A python web app that uses sentiment analysis on a Twitter user's tweets.
- NLTK - for various NLP tasks, including sentiment analysis itself (with the Naive Bayes Classifier)
- twitter - Python package used to download tweets
- flask - to expose the NLP functionality via an HTTP API
- PostgreSQL + psycopg2 + SQLAlchemy - to track what users are searching for and hopefully, in the future, allow them to disagree with the analysis and give their own opinion
- Sentiment140 - has a training and a test set, both of which are used. It's pretty gigantic, but the training set is automatically, not hand-annotated. The training set is used for training, the test set is part of the test set.
- Sanders Corpus - a smaller, but hand-annotated corpus. Used as the other, bigger part of the test set.
Also, the very barebones front-end of the application can be found on the gh-pages branch of this repository.

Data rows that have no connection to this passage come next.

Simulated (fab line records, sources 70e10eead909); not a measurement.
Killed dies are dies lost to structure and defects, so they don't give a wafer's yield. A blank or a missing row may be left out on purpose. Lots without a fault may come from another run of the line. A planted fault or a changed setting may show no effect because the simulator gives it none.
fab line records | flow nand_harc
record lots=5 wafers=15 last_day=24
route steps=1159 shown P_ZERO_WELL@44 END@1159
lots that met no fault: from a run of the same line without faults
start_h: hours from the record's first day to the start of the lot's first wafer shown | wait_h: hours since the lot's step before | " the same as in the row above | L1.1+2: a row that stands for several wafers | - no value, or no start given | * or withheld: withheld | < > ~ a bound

The sentiment analysis is pretty basic, and heavy inspired by sources such as this and this. Tweets in the corpus are divided into two classes, positive and negative. A Naive Bayes Classifier from NLTK is trained on the Sentiment140 training corpus, and analysis is available through a web API. The API takes a Twitter username, downloads the last 200 tweets from that user and classifies them. The result of that classification is the probability that a tweet is positive. That "positivity" is averaged over all the tweets and returned to the front-end. Then a text result is derived from that probability - either positive, neutral or negative. Neutral results occur when the probability of being positive is close to 50%.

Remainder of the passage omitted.